Letters On Yoga - Part 1

  Integral Yoga

Sri Aurobindo symbol
Sri Aurobindo

Letters on subjects including 'The Supramental Evolution', 'Integral Yoga and Other Paths', 'Religion, Morality, Idealism and Yoga', 'Reason, Science and Yoga', 'Planes and Parts of the Being', 'The Divine and the Hostile Powers', 'The Purpose of Avatarhood' and 'Rebirth, Fate and Free-Will, Karma and Heredity'. Sri Aurobindo wrote most of these letters in the 1930s to disciples living in his ashram.

Sri Aurobindo Birth Centenary Library (SABCL) Letters On Yoga - Part 1 Vol. 22 1776 pages 1970 Edition
English
 PDF     Integral Yoga

Part I

The Purpose of Avatarhood




The Purpose of Avatarhood - I

Surely for the earth-consciousness the very fact that the Divine manifests himself is the greatest of all splendours. Consider the obscurity here and what it would be if the Divine did not directly intervene and the Light of Lights did not break out of the obscurity—for that is the meaning of the manifestation.


An incarnation is the Divine Consciousness and Being manifesting through the body. It is possible from any plane.

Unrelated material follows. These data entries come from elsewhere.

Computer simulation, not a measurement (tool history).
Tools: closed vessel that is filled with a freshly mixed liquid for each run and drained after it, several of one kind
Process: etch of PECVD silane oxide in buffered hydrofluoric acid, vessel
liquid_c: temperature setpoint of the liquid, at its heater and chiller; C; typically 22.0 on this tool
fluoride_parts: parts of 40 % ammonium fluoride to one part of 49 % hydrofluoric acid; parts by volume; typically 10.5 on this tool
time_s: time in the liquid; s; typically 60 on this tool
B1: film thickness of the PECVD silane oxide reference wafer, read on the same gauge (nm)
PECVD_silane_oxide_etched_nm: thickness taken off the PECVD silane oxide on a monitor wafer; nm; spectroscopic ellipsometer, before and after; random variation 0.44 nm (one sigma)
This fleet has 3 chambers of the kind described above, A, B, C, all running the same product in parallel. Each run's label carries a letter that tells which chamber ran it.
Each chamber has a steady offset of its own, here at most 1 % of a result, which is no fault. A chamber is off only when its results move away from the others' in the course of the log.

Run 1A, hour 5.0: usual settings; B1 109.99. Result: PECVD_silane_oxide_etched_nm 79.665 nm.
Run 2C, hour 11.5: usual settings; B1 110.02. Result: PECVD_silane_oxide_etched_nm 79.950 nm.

It is the omnipresent cosmic Divine who supports the action of the universe; if there is an Incarnation, it does not in the least diminish the cosmic Presence and the cosmic action in the three or thirty million universes.


The Descending Power (Avatar) chooses its own place, body, time for the manifestation.


The Avatar is necessary when a special work is to be done and in crises of the evolution. The Avatar is a special manifestation while for the rest of the time it is the Divine working within the ordinary human limits as a Vibhuti.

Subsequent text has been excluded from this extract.